In Europe, the wind down of Chevrolet Europe is ahead of schedule and costs are below expectations. Meanwhile the recovery of the Opel/Vauxhall brand continued. Opel/Vauxhall sales increased 3% in the quarter and 4% in the first half. Our share was up in 11 European markets in the first half including Germany, which here rose three tenths of a point to 7%. In June alone, our share in Germany reached 7.6% which is almost up a full point versus a year ago. New products have made a big difference. For example, the Mokka was the best selling SUV in the first six months of the year in Germany.
All of this keeps us on-track to be profitable mid-decade. We are also targeting European market share of 8% and EBIT adjusted margins in the 5% range by 2022. GM South America meanwhile continues to be very challenging with volumes under pressure across the region. But our core underlying performance in the region is improving. Finally GM Financial continues to execute its growth strategy in order to support increased GM vehicle sales. For example the acquisition of Ally Financial European and Latin American businesses in 2013 as well as GMF’s growth in the North America lease market helped increase their share of GM financing activity from 13% to 20% compared to a year ago.

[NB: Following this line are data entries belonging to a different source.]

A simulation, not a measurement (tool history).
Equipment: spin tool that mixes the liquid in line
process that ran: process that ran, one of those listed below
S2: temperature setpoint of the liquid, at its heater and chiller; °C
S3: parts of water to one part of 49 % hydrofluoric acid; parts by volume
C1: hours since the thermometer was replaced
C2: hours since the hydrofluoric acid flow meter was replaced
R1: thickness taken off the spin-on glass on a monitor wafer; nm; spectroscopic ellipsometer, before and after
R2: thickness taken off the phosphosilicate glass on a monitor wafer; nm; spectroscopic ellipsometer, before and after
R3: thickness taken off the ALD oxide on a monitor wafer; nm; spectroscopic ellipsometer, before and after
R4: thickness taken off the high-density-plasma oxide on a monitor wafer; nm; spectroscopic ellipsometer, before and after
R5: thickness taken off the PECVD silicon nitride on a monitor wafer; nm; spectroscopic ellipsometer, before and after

This trend should continue as GMF expands their prime retail loan program in the United States starting in the second half. The next step for GMF is to complete the acquisition of Ally’s joint venture in China, which we expect to close subject to certain regulatory and other approvals late 2014 or as soon as possible thereafter.
Let’s turn now to Slide 4, which discusses our recall activity in the quarter. Let me begin by stating that my total focus is to make GM the best automotive company for our customers as it relates to the safety, quality, reliability and overall value. We are not going to be satisfied by simply solving our current problems. We are completely aimed at being industry leaders. By now, all of you are familiar with the findings of the Valukas’ report which was presented to our Board of Directors in June and then shared with NHTSA and other government agencies.
I have fully embraced the report and pledge to act on all of the recommendations. Importantly a great many were acted on before the report was even released. Actions that we have taken include elevating safety decision making to the highest levels of the company. Creating a new position, the Vice President of Global Safety, that’s Jeff Boyer and he has full access to me and has regular reporting out to our senior leadership team as well as the Board.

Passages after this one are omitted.